Arianne Bennett never foresaw her restaurant offering delivery service, yet alone multiple delivery options. After all, her Amsterdam Falafelshop concept features piping hot falafel balls fresh out of the fryer. And customers are empowered to make whatever sandwich or salad concoction they desire by helping themselves to a bar of 22 toppings and sauces.
But now, some of her stores offer as many as four delivery choices as delivery has grown from an industry novelty to a mainstay.
“I think it’s going to become a big part of our business,” Bennett says. “It’s certainly not a model we ever considered when we first got started. Our expectation as a restaurant is we hand you a pita or a bowl and you fix it for yourself. We’ve never even had staff people making salads or sandwiches.”
Big names like Amazon, Uber, and Yelp are helping to spread delivery service across American cities. In late February, Amazon rolled out its Amazon Restaurants delivery service to many neighborhoods in the nation’s capital, expanding its earlier footprint from Northern Virginia.
“The hustle and bustle in the nation’s capital can make it difficult to try all the amazing restaurants around town,” says Gus Lopez, general manager of Amazon Restaurants, in a news release. “Now, Amazon Restaurants makes it easy to skip traffic and get delicious meals from top restaurants conveniently delivered to your office or home in an hour or less.”
The rollout gave Amazon Prime customers in Washington, D.C. access to more than 150 restaurants, including Amsterdam Falafelshop. Since launching the service in Seattle in 2015, Amazon Restaurants has grown to serve Prime customers in 20 cities across the country.
Bennett, a self-described perfectionist, acknowledges the occasional bout of anxiety from delivery, in which she gives up control over quality as soon as the driver leaves the store. But, she believes, customers are more forgiving with online delivery and don’t expect the same experience as they do in the store.
“I give up stuff when I order online,” she says. “Whether it’s getting 12 paper towel rolls instead of 18 or the shoe was a little tighter than I thought. You always know you’re taking that chance when you order online.”
She has experienced poor delivery service in the past—so poor that she dropped a previous provider—and she worries about how drivers interact with her customers at their doorsteps. After all, the third-party workers essentially become the face of her brand. But, she says, she’s been assured that Amazon is equally vigilant about maintaining high standards.
“Unlike some situations where a driver makes two more runs before taking the order, the reality is Amazon can’t afford to take that chance,” she says. “Amazon has to take it right to that customer because otherwise they’re messing not with just a food customer, but that could make their Prime customer angry.”

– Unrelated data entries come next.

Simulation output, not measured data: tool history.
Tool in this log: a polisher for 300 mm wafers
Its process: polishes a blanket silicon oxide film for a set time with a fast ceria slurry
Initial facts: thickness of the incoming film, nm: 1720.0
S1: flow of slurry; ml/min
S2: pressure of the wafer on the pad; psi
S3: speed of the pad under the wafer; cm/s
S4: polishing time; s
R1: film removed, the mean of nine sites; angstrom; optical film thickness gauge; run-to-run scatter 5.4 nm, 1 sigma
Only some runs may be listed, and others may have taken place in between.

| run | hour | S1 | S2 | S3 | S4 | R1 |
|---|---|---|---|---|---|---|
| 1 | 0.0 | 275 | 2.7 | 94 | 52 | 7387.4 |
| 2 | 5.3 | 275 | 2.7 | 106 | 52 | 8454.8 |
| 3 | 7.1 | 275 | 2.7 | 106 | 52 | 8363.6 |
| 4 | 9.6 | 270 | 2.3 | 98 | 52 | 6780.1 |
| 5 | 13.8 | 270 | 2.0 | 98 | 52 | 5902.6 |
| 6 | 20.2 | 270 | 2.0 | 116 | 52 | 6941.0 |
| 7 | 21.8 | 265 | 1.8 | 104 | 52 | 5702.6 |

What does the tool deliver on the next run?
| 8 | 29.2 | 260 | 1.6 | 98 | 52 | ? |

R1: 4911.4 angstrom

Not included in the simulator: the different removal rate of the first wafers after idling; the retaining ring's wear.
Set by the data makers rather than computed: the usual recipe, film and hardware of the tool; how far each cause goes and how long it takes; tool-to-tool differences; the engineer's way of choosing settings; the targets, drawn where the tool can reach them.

Delivery is no longer a service restaurateurs can afford to ignore, says Aaron Allen, CEO of global restaurant consulting firm Aaron Allen & Associates.
“There isn’t a restaurant on Planet Earth at this point that should not consider delivery,” he says. “That’s a big statement, we don’t usually speak in superlatives like that.”
Still, that doesn’t mean every brand needs to jump into delivery right away. It’s important to figure out how to do it correctly, ensuring operations can meet the unique challenges of preparing and packaging food for delivery. But brands that avoid partnering with the big delivery services risk not only not being discovered by new customers, but alienating existing ones who are already using Amazon, Yelp or Uber.
“What happens now when you discover new brands and you get hooked?” he says. “There’s such a fast migration and these brands usually don’t win it back.”
Allen expects an impending wave of consolidation among delivery service providers, eventually growing to resemble the way the market share of airlines, cell phone carriers, and hotel chains is concentrated among a few large players.
How big of a change should restaurateurs expect? Allen says it will be “so seismic and disruptive that I don’t think anybody, myself included, has actually accurately forecasted what that’s going to look like.” For the casual dining chains struggling the most, he expects delivery’s proliferation to sound the final death knell.
“For [quick service], it’s more significant and important than the drive-thru was,” Allen says.
Amsterdam Falafelshop had already incorporated Caviar, UberEATS, and Yelp EAT24 when it flipped the switch on Amazon’s delivery service in February at its Washington, D.C. store—a Dallas location will soon add the service, too. Incorporating another system was as easy as hanging a fourth tablet on the wall, Bennett says.
Four of the brand’s five stores currently offer delivery. While delivery has mushroomed in popularity, Bennett says, there’s still plenty of potential for growth.
“It’s probably 10 percent of our business,” she says. “But 10 percent of our business is nothing to sneeze at. It used to be a lot less … And I think people are getting more and more into ordering from their phones.”
Uber has driven more sales than Caviar or EAT24, primarily because the app already has a built-in customer base. Bennett expects the same to hold true for Amazon. While she’s faced slight pushback from team members that question the need for so many delivery services, Bennett says she sees no reason to turn down an opportunity for more business.
“As long as we can keep putting out the food, I’d be happy to add a tablet a month,” she says. “They all pay nicely.”